Search code examples
pytorchbackpropagationautograd

Why do we need clone the grad_output and assign it to grad_input when defining a ReLU autograd function?


I'm walking through the autograd part of pytorch tutorials. I have two questions:

  1. Why do we need clone the grad_output and assign it to grad_input other than simple assignment during backpropagation?
  2. What's the purpose of grad_input[input < 0] = 0? Does it mean we don't update the gradient when input less than zero?

Here's the code:

class MyReLU(torch.autograd.Function):
    @staticmethod
    def forward(ctx, input):
        """
        In the forward pass we receive a Tensor containing the input and return
        a Tensor containing the output. ctx is a context object that can be used
        to stash information for backward computation. You can cache arbitrary
        objects for use in the backward pass using the ctx.save_for_backward method.
        """
        ctx.save_for_backward(input)
        return input.clamp(min=0)

    @staticmethod
    def backward(ctx, grad_output):
        """
        In the backward pass we receive a Tensor containing the gradient of the loss
        with respect to the output, and we need to compute the gradient of the loss
        with respect to the input.
        """
        input, = ctx.saved_tensors
        grad_input = grad_output.clone()
        grad_input[input < 0] = 0
        return grad_input

Link here: https://pytorch.org/tutorials/beginner/pytorch_with_examples.html#pytorch-defining-new-autograd-functions

Thanks a lot in advance.


Solution

  • Why do we need clone the grad_output and assign it to grad_input other than simple assignment during backpropagation?

    tensor.clone() creates a copy of tensor that imitates the original tensor's requires_grad field. clone is a way to copy the tensor while still keeping the copy as a part of the computation graph it came from.

    So, grad_input is part of the same computation graph as grad_output and if we compute the gradient for grad_output, then the same will be done for grad_input.

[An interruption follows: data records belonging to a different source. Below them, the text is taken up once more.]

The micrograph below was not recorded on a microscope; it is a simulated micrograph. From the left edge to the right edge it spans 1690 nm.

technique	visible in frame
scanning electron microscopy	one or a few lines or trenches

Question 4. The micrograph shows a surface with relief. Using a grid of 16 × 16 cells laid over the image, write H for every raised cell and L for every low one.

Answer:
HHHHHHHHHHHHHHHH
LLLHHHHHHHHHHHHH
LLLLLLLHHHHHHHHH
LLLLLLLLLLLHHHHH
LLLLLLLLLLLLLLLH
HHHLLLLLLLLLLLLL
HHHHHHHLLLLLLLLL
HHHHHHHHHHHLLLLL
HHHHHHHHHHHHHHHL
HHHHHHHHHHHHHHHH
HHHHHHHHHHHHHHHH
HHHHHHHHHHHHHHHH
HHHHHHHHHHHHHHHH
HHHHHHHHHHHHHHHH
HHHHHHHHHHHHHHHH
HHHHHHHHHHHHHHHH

    Since we make changes in grad_input, we clone it first.

    What's the purpose of 'grad_input[input < 0] = 0'? Does it mean we don't update the gradient when input less than zero?

    This is done as per ReLU function's definition. The ReLU function is f(x)=max(0,x). It means if x<=0 then f(x)=0, else f(x)=x. In the first case, when x<0, the derivative of f(x) with respect to x is f'(x)=0. So, we perform grad_input[input < 0] = 0. In the second case, it is f'(x)=1, so we simply pass the grad_output to grad_input (works like an open gate).